Mica, a naturally occurring mineral, is used all over the electronics industry. It is also an important ingredient in paints, construction products and cosmetics. Hence it is clearly understood that mica would be predominantly utilized in the automotive industry, owing to its versatile chemical properties. Mica can be found in car paints, fillers and devices which require electrical, electronic or insulation applications.

Mica used globally can be broken down into three categories

●  Mica as pearlescent pigment

●  Mica in the electronics sector

●  Mica as a functional filler

Demand for mica is continuing to grow and expected to reach higher levels in the upcoming years, especially for paints and coatings as well as in the electronics industry.

India is a huge contributor to high-quality mica and one of the biggest in the world. India’s mica exports have been growing steadily over the past 15 years. The quantity of mica sold abroad from the year 2006 to 2015 has seen a drastic increase of almost 75%. So it is natural that groups of companies would prefer to source mica from here. China is the biggest importer of India’s mica, sourcing up to 67% of the mineral. China is followed by Japan at 9%, Belgium at 7% and the US at 6%.

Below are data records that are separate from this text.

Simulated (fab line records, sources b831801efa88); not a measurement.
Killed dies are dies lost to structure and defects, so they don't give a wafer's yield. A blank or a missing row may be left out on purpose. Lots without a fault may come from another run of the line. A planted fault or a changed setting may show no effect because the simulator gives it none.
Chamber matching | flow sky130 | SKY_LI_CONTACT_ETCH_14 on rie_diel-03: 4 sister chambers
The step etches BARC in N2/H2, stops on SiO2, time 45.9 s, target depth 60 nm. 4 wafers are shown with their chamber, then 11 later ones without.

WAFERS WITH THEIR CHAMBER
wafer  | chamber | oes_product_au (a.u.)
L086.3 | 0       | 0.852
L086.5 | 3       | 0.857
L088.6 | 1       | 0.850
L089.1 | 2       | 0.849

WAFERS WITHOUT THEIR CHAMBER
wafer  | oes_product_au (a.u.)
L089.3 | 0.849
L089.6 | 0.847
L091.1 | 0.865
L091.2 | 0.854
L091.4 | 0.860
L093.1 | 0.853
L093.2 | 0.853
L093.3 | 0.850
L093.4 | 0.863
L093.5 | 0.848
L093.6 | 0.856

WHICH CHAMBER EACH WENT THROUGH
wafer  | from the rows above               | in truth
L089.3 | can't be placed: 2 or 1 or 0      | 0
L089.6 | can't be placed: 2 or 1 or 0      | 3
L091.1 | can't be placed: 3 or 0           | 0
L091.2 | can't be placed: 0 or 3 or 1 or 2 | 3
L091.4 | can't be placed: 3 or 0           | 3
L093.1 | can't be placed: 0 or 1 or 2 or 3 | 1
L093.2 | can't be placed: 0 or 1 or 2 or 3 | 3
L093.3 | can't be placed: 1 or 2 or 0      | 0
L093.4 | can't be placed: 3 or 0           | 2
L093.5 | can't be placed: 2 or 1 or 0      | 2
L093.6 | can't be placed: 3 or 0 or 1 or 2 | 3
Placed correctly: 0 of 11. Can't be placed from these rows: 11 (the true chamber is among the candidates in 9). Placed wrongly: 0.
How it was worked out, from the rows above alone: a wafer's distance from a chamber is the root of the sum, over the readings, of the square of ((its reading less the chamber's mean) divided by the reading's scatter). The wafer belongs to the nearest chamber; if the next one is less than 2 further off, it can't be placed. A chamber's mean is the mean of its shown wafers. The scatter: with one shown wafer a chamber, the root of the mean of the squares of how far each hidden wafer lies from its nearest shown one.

But the mining is done in a highly unethical manner, thereby putting the life of workers at risk. Children of lower social income groups are being forced to join due to unavailability of money for daily needs. Illegal mining also results in the destruction of flora and fauna. In 2015, nearly 22,000 children were involved in mining from the states of Jharkhand and Bihar. It is estimated that 25% of the world’s mica is sourced from illegal mining sites.

Startled by the prevalence of child labor in mining sites from India, a non-governmental organization named Terre des Hommes (TDH) took the assistance of another NGO, SOMO to conduct research into the violation of children’s rights.

In January 2017 Responsible Mica Initiative was established by TDH, consisting of representatives from 20 companies and organizations. The ultimate aim of this initiative is to eradicate child labour and to improve the working conditions in the Indian mica supply chain within five years.

The 3 mail objectives of this initiative are:

●  Implement fair, responsible and sustainable good practices and increase traceability all along the Indian mica supply chain.

●  Empower local community to ensure long lasting change.

●  Build a legal and livable environment for local communities by working hand-to-hand with the Indian government and local authorities.

Responsible Minerals Initiative in 2019 collaborated with Responsible Mica Initiative extending its support to give an end to this prevailing culture in India.